Tile – Problem with tile cutting

ceramic-tiletile

I'm tiling my bathroom floor with some large ceramic tiles (33cm x 33cm aka 13" x 13") and I'm having difficulty cutting them. I'm using a simple glass cutter, because the tile cutter for such large tiles is too expensive, and an angle grinder with a diamond disk gave a pretty dismal result (not to mention an absurd amount of noise).

The glass cutter worked like a miracle – for the first tile that I tried to cut diagonally (corner to corner). After that, it's the same problem over and over again:

Bad cut

I've scratched a pretty deep line with the glass cutter (even faintly visible in the picture), and I've positioned the tile-to-be-cut on top of an already glued tile on the floor. The scratch line matches the tile edge. Then I hit the corner with my fist to break it. And the result is in the picture.

In the middle it breaks as it should, but closer to the edges it ignores the lines. This is still salvageable with tile nippers (I need the big piece), but it's annoying. What am I doing wrong?

Best Answer

After wasting my money on tile nippers (they don't cut where they are supposed to any better that what you are having, IME) I went the dry diamond blade in an angle grinder route, and short of a wet saw I can't justify, would not do it otherwise. With dust mask and eye & hearing protection, of course; incredibly loud should not be something you experience directly. With a tiny bit of practice it was able to give me excellent results, and I even got to the point where I was mitering wall tiles (redoing an old bathtub with the old tiles needing to be re-used, and no outside-corner pieces available.)
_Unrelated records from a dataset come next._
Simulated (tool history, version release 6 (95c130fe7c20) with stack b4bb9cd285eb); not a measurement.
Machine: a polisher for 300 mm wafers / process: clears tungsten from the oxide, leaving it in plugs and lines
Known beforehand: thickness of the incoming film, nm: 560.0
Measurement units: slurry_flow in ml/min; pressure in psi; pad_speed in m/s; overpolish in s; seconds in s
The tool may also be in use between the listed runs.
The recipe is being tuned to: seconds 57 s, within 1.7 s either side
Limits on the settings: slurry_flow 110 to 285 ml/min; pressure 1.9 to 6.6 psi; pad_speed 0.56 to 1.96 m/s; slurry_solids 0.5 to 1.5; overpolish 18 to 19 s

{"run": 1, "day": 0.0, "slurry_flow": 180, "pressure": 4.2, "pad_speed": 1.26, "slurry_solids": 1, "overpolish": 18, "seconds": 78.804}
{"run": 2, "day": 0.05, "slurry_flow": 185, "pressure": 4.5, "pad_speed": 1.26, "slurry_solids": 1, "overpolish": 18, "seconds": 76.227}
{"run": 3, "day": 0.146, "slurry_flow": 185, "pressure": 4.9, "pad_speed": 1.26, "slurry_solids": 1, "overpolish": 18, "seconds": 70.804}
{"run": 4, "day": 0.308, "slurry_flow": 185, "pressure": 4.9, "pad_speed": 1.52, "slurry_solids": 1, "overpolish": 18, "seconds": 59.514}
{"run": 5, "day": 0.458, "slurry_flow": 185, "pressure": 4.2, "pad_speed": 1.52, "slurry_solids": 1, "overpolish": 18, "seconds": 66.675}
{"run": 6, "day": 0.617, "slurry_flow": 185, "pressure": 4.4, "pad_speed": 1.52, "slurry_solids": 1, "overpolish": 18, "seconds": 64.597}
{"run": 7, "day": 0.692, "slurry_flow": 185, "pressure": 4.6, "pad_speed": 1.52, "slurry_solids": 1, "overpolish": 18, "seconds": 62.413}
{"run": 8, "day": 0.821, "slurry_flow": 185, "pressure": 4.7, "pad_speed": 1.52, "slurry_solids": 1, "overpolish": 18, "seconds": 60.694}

The worst part for my job was cutting very small tiles, but the method I used for that might help depending what your problems with quality of cut are - I had to clamp them in between two boards to hold them steady for a cut and provide a straight edge to follow.

Also the usual "use of an angle grinder generic advice" applies - don't force it, don't let it twist in the cut. Practice on some of your waste tile offcuts.

Alternatively, see about renting a wet saw at the local tool rental place, but if you have a dry diamond blade and an angle grinder, you should not need to, IME.